Conservation donors and practitioners should co-design new funding strategies for OECMs with those governing these areas. This will help to ensure that local priorities are supported. For example, Coast Funds, a unique conservation trust fund, was developed by First Nations people in collaboration with conservation practitioners and the forestry industry to support stewardship of the Great Bear Rainforest and Haida Gwaii regions of British Columbia, Canada.
Agree on metrics. The record of progress towards the CBD’s area-based target, the World Database on Protected Areas, assumes that all reported protected areas have biodiversity conservation as a main objective. But some CBD parties report areas that have other primary objectives, such as sustainable harvesting20. This leads to inaccurate accounting at the global level, and to misunderstanding of management actually occurring on the ground. Canada, among others, is developing legislation that demarcates protected areas and OECMs. But it is not clear whether all CBD parties will do the same.
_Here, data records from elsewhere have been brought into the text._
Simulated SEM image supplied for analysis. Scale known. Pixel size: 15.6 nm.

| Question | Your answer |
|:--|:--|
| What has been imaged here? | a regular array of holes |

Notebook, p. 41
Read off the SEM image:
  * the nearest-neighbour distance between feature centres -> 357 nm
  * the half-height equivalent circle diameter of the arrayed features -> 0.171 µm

Policymakers need to agree on targets that are based on outcomes — not just coverage — for both OECMs and protected areas. These might include, for example, changes in the populations of multiple species relative to a reference point. In constructing these targets, the conservation community should be guided by the development and health sectors, which have long used outcome targets. For example, the United Nations Sustainable Development Goal 1.2 aims to reduce at least by half the proportion of people living in multidimensional, regionally-defined poverty by 2030. A common currency of outcomes could alleviate concerns that there is an uneven burden of proof for the OECM and protected-area tools. It could also prevent the misuse of either to meet targets based on area without actually sustaining biodiversity.
Include OECMs in other environmental agreements. Addressing the interrelated global challenges of biodiversity loss, climate change and sustainability requires the coordination of policy across sectors. Right now, OECMs appear only in CBD policy. But they could contribute to the mandates of other intergovernmental initiatives. Policymakers should include OECMs alongside protected areas in international agreements such as the Sustainable Development Goals, new global climate agreements being negotiated under the UN convention on climate, and the emerging UN treaty on marine biodiversity in areas beyond national jurisdiction.
New targets negotiated at the upcoming CBD meeting will set the global conservation agenda over the next decade. If the steps we outline here are implemented, OECMs could be central to the transformations needed for a sustainable future for the planet.